Re: [syzbot] INFO: rcu detected stall in newstat

From: Dmitry Vyukov
Date: Mon Nov 29 2021 - 15:30:09 EST


On Mon, 29 Nov 2021 at 15:59, Peter Zijlstra <peterz@xxxxxxxxxxxxx> wrote:
>
> On Mon, Nov 29, 2021 at 03:15:16PM +0100, Dmitry Vyukov wrote:
>
> > Right, I missed the "preempt leak: 00000100 -> 00000101" warning. And
> > before that there is also "WARNING: inconsistent lock state" warning.
> > This reminds me of the issues we had with RCU/LOCKDEP before when an
> > RCU warning disabled LOCKDEP tracking, as the result LOCKDEP missed
> > part of events (e.g. tracked lock, but missed subsequent unlock) and
> > due to races/ordering issues it mis-reported them as nonsensical
> > reports.
>
> You're talking about how debug_locks_off() is a hot-racy-mess? That only
> matters if you're triggering stuff concurrently which *mostly* doesn't
> happen.
>
> I'm also not quite sure how to fix that without globally serializing
> everything, which would be super unhappy.

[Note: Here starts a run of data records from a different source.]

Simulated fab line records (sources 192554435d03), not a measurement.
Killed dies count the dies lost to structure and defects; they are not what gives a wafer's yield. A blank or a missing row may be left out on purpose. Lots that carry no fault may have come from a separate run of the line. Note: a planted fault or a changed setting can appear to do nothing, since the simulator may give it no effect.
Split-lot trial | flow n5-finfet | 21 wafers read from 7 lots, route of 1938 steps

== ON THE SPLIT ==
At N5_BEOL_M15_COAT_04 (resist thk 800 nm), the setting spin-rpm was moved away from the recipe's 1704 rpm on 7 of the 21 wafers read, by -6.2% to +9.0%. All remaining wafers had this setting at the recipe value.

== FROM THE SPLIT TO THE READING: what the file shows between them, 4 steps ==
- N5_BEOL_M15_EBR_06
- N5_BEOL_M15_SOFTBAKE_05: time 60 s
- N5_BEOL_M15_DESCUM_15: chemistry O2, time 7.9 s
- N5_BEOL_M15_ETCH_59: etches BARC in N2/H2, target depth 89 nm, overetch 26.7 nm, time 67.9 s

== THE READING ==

Yes, I think it was debug_locks_off().
But it's not about triggering 2 different, but real bugs concurrently.
It's about producing assorted unexplainable false positives
concurrently with debug_locks_off().
If false positives appear after the first real report (based on the
first "WARNING:" line), then it's not a problem for syzkaller (it will
just take the first one, confusing kernel developers aside).
However, in the previous case it happened so that the false positives
appeared _before_ the first real report and that confused syzkaller
and it reported these assorted false positives as new bugs.
In this case the second and third (potentially false) reports appeared
after the real one, so it's not a problem for syzkaller
parsing/reporting. We just need to learn to ignore them. However, if
debug_locks_off() already flipped some global atomic, couldn't the
report printing function check that atomic and just stop producing any
new reports?
But keep in mind that false-ness of these "inconsistent lock state"
and "preempt leak" in the log is just my hypothesis at this point.